Canada’s Hilary Caldwell, United States’ Maya DiRado and Hungary’s Katinka Hosszu, from left, in the women’s 200-meter backstroke medals ceremony during the swimming competitions at the 2016 Summer Olympics.

RIO DE JANEIRO >> Talk about a one-and-done.

Late bloomer Maya DiRado won two golds, a silver and bronze in her first and last Olympics, capping the final meet of her career with a stunning upset of triple gold-medalist Katinka Hosszu in the 200-meter backstroke Friday night.

Hosszu had beaten the 23-year-old American in two earlier events at the Rio Games, winning the 200 and 400 individual medleys while DiRado claimed bronze in the shorter race and silver in the longer one.

DiRado turned the tables in the backstroke after closely chasing the Hungarian in the next lane throughout the race. She out-touched Hosszu at the wall, winning by six-hundredths of a second.

DiRado gasped upon seeing the scoreboard, her brown eyes wide open.

“That’s all you can ask for in that last 50 is to be in a battle for a gold medal. I was just thrashing my body as hard as I could, my legs totally seized up,” she said. “To look up and see the ‘1’ next to my name was just so unreal and I can’t believe that I did it.”

DiRado hit the wall so hard at the finish that she broke a fingernail. She didn’t grab the lead until just before the wall, when Hosszu’s arm came back high as she tried to touch.

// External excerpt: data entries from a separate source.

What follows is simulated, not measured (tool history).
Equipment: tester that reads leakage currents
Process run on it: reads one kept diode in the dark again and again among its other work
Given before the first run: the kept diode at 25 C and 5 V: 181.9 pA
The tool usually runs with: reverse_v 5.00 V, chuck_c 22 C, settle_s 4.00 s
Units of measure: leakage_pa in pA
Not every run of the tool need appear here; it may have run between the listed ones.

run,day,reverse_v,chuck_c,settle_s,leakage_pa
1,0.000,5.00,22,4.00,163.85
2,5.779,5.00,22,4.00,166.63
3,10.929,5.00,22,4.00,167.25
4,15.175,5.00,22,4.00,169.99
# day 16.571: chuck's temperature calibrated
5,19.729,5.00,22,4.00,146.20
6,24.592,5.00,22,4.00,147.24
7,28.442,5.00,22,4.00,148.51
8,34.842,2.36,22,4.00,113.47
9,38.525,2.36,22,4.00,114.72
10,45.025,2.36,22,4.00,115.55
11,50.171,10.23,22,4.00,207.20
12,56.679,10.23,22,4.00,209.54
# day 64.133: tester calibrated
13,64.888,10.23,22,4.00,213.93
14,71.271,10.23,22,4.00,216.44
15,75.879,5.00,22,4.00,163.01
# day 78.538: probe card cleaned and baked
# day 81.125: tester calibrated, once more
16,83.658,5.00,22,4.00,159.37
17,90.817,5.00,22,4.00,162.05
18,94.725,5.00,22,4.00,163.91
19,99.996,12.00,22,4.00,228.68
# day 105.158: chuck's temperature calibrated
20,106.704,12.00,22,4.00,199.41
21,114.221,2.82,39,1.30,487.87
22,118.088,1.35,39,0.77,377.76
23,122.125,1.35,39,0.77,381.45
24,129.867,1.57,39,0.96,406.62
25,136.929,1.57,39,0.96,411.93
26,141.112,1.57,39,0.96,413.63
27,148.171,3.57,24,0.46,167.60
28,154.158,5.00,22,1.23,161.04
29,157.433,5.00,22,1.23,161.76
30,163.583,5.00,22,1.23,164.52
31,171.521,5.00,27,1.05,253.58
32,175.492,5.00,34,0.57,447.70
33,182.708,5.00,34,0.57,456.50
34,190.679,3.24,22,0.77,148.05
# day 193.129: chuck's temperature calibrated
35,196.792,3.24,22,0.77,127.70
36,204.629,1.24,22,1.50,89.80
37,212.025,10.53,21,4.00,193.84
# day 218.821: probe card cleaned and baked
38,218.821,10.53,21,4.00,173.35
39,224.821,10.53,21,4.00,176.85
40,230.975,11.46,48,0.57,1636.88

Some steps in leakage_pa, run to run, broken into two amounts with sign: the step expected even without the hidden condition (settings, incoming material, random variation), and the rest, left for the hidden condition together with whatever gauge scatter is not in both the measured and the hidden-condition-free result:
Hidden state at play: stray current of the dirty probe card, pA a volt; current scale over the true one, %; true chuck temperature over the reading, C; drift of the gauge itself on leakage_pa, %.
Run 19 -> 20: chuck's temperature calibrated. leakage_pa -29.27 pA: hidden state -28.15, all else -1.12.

“It was not a good touch, obviously,” Hosszu said. “That’s all I had and she was better today.”

Besides a complete set of gold, silver and bronze, DiRado is taking gold in the 4×200 freestyle relay back home.

DiRado started swimming at age 6, made national teams and incrementally improved, but it wasn’t until the last two years that she stamped herself as a medal contender. She won a silver in the 400 IM at last year’s world championships in Russia, and gold and silver in the IM events at the Pan Pacific championships in 2014.

After the greatest week of her swimming career, DiRado is retiring from the pool and eager to start the next phase of her life with her husband. The couple plans to travel to London and Paris after the Olympics, allowing DiRado to ponder calorie-laden meals in the French capital, including how many croissants she can devour without consequence.

She graduated from Stanford with a degree in management science and engineering, and she admits that spending the last two years as a professional swimmer hasn’t exactly taxed her brain. The daily routine of practice, napping and watching TV bored her.

That all changes next month when DiRado reports to Atlanta for her new job as a business analyst with McKinsey & Company, a high-powered management consulting firm that once employed Chelsea Clinton. Her fellow BAs have been cheering her from afar.

“To go out with a high will be the perfect way to end my swimming career,” she said. “It’s absolutely a dream come true and beyond what I ever hoped for out of this.”